Mass today. Homilist quite good, quotes the poet Auden. Talks about how we usually think of love between a man and woman as having an infatuation phase and a "realistic" phase, the former seeing too much in a person. But Auden argued that the infatuation stage was more accurate, more realistic, because we are seeing with the eye of God, Reality Himself. When we see what they are capable of becoming - little less than angels - we then realize that thinking too well of people is more accurate in the long run than thinking less of them. [Emphasis mine.]Might it be true that God jump-starts our love relationships with an insight into the truth of what's possible? Marriage is a direct reflection of the eternal giving and receiving within the Trinity and our clearest photo of the mutual self-donation Jesus wills between himself and his Bride the Church. So of course he will do many things to create and maintain a strong couple bond between us and our intended; what makes us think that "falling in love" isn't a direct occasion of God's abundant grace? Certainly we can waste it, wallow self-indulgently, or use it for evil ends just like many of the gifts he gives us. But the fact that we are charged to be responsible in its presence, just as we must in the presence of sexual desire or a large amount of money that doesn't belong to us, gives us a chance to bring our free will into cooperation with our abundant Lord.

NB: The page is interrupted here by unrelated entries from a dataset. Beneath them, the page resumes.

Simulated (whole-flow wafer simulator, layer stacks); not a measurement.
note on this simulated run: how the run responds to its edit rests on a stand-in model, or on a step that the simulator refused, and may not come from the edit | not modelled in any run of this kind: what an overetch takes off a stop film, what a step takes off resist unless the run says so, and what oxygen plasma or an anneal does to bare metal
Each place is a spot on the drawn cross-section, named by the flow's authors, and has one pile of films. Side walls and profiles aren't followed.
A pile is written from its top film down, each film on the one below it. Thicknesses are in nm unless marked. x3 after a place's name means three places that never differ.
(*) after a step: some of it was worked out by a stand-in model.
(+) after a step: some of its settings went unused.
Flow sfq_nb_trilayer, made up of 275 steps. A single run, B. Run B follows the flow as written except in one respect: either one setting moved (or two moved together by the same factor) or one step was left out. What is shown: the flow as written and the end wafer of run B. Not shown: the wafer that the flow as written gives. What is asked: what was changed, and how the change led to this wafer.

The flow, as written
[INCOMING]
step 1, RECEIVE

I have had some experience of being in love. At its most mature, it has almost nothing in common with sappy sentiments (although the English language unfortunately is impoverished when it comes to non-sappy expressions of genuine love between a man and a woman). Its home is the warm gaze between the lover and the beloved in which the soul, the essence of the other person is seen, welcomed, loved and honored. There is no thought of pluses or minuses, strengths and weaknesses - they are backstage. It is the unreplicable person, the real You, that is loved. In that light, of course, we want to do all we can to bless the other person, ask God for protection over their welfare, and tell the other what we see and love in them (because they won't be able to see it themselves).
How similar this is to the love of Christ in which our sins are forgiven and set aside while Who We Really Are is strongly yet gently seen, loved and cherished by the One who made us. So although we may consider being in love as simply a wash of emotion, perhaps we should pray that this deep love of the real person stays and grows in spite of the interfering static of daily life.